I have often bemoaned the fact that many people fail to see themselves as sustainers. Or that entire organizations who know they must sustain a complex system somehow fail to organize, train, and equip themselves to do so.
One of the telling attributes of the latter is their mission statement. It contains the word “sustainment” or “sustain” and is focused on the hardware. The mark of a good sustainment organization is that their mission statement is the same as their corresponding warfighter or civil systems operators. They do what they do for the mission the system was designed to serve. Their mission is not to be the most efficient sustainer of the system, but part of the team achieving the mission the system was built to meet.
If all this is too abstract, consider the following parable of two sustainment organizations.

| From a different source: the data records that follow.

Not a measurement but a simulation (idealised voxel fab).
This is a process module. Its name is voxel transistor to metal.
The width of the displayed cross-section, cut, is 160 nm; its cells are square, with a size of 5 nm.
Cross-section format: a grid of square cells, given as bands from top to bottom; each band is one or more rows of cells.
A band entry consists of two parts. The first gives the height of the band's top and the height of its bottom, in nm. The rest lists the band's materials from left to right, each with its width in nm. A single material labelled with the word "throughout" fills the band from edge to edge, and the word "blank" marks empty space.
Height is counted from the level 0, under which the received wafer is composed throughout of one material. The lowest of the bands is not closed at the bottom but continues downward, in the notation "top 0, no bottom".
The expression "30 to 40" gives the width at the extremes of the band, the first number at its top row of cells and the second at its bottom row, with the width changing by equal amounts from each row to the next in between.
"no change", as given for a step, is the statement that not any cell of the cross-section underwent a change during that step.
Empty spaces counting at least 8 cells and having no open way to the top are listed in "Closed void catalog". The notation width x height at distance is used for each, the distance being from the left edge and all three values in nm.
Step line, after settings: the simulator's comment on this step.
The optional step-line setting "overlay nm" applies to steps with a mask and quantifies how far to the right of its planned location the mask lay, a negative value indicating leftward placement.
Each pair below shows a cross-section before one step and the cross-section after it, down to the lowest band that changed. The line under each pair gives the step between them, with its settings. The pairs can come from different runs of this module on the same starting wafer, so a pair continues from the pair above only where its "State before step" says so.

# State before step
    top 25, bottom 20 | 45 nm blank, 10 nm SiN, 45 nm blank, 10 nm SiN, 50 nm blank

In an organization that prides itself as providing sustainment of a system, the engineer dutifully sits at his desk and reviews test plans and test results all day long. He feels good about himself because he knows he gets through more paperwork than any of his less experienced peers. Meanwhile, the technician running the tests feels great because she can quickly move the test assets in and out, faithfully running the tests and logging the results. Risk reviews happen about once per year and include a few of the top managers and engineers in the organization. Efficiencies are important because the organization rarely gets enough funding and short fuse crises are arising all the time.
Meanwhile, in an organization that prides itself as being a partner in the system’s mission, a tech pauses at a battery he had just been testing. Is that a bit of yellow on the outside of the battery? He’s never seen that on any of the batteries that he has tested. He knows because he doesn’t just log test results and take grainy photos of the test assets before and after. He really looks at them. He calls the engineer. He knows her well as she has been out to his facility many times.
“Funny looking? Eh? I’ll be right over!” The engineer is pretty new to the organization, but just last week at the risk review she heard about how important the mission is and how emerging failure modes must be spotted early to protect the mission.
Moments later she is looking at the funny yellow spot which, as it turns out, is right near the actuating piston for the battery. “See here?” She says to the tech. “This yellow stuff seems to have gotten past the seal of the piston. That is very odd. Do you have that hi resolution camera here still? I’ll need a photo.”
In the final test report, there is an entry concerning a possible new failure mode concerning battery actuator seals. And the next test plan she writes includes ways to examine this new failure mode. She is grateful she has the help of a chemist for her analysis.